Lawyers for a group of Republican legislators (along with an election official and two registered voters) urged the U.S. Supreme Court on Thursday afternoon to leave in place a ruling by the Virginia Supreme Court which struck down an amendment to that state’s constitution allowing the Virginia General Assembly to enact a new congressional map. Calling the request to pause the state supreme court’s ruling “extraordinary,” the legislators stressed that the case involved “state courts applying state law to hold state actors accountable.”
The 15-page filing came just three days after the state’s attorney general, Jay Jones, and other Virginia Democrats asked the justices to block the state supreme court’s decision and allow the state to use the new map, which is expected to strongly favor Democrats, in the 2026 elections.

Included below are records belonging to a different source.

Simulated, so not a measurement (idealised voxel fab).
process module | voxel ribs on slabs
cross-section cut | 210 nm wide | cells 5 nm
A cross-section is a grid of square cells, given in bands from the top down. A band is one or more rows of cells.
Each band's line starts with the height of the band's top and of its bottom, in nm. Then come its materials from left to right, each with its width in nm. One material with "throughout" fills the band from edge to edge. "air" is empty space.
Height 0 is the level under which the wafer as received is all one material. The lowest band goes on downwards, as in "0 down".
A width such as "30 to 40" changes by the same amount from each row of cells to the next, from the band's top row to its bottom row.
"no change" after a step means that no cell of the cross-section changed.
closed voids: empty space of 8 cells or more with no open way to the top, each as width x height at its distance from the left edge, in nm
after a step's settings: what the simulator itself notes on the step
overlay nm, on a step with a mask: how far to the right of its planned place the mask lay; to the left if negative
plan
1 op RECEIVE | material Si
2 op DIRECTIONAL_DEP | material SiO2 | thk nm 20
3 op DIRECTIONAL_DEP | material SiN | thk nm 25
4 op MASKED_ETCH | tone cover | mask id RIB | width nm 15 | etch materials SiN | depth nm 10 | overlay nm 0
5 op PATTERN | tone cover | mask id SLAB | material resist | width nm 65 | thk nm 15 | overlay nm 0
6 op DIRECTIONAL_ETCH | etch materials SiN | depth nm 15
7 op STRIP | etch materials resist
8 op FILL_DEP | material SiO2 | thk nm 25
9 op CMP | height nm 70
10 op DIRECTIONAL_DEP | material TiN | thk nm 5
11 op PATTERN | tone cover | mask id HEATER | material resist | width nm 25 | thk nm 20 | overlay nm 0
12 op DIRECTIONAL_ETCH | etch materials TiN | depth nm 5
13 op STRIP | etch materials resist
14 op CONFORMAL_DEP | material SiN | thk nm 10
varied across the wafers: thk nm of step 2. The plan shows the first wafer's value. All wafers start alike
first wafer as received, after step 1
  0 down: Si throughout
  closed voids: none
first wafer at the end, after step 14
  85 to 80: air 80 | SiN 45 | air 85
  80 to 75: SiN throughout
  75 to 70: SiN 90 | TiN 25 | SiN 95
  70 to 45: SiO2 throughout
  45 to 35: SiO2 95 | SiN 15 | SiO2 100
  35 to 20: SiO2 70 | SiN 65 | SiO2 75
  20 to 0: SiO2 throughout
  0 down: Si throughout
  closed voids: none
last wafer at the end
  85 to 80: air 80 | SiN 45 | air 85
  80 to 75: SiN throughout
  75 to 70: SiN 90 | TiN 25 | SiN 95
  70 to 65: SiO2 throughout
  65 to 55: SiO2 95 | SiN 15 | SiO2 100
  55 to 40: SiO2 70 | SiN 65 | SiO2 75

The Virginia General Assembly had adopted the new map in February of this year, as part of the ongoing effort by states across the country to give one political party or the other an advantage in the U.S. House of Representatives. But before the state could actually use the map, it needed the state’s voters to approve an amendment to the Virginia constitution that would give the General Assembly the power to draw a new congressional map outside of the normal cycle following the decennial census. Voters approved that amendment in April by a margin of around three percentage points.
A divided Virginia Supreme Court invalidated the amendment on May 8. It ruled that because the General Assembly had not followed proper procedures when it put the new amendment on the ballot, the referendum was not valid. Specifically, the majority reasoned, under the state constitution the General Assembly must approve a proposed amendment to the constitution during two different legislative sessions, which must be separated by an election to the General Assembly’s House of Delegates. But in this case, the majority said, more than 1.3 million votes had already been cast by the time the General Assembly first voted on the amendment on Oct. 31, 2025, and thus “the General Assembly passed the proposed constitutional amendment for the first time well after voters had begun casting ballots during the 2025 general election.”
Jones and the Virginia Democrats defending the General Assembly’s actions came to the Supreme Court on Monday, asking the justices to intervene. They contended that the dispute implicates “two critical issues of federal law” – specifically, the meaning of the term “election” under federal law, and the idea that the state court so “impermissibly transgressed the ordinary bounds of judicial review” that its ruling should be reversed. Moreover, they added, the Virginia Supreme Court’s ruling “overthrows [a] democratic outcome just days before the Commonwealth must begin its preparations to administer the 2026 midterm election.”
In their filing on Thursday afternoon, the Republican legislators countered that it is too late for the Supreme Court to intervene now because Jones had “‘identifie[d] May 12 as the point of no return’ for on-the-ground election preparations.” Indeed, they noted, Virginia Gov. Abigail Spanberger has now indicated that Virginia will not use the 2026 map in the upcoming elections.
The Supreme Court should also leave the Virginia Supreme Court’s ruling in place, the legislators continued, since Jones and the Democrats did not make any of their arguments based on federal law until they reached the Supreme Court. Because they “never raised federal claims below,” the legislators contended, “[t]he Virginia Supreme Court didn’t decide any. This Court shouldn’t consider them for the first time.”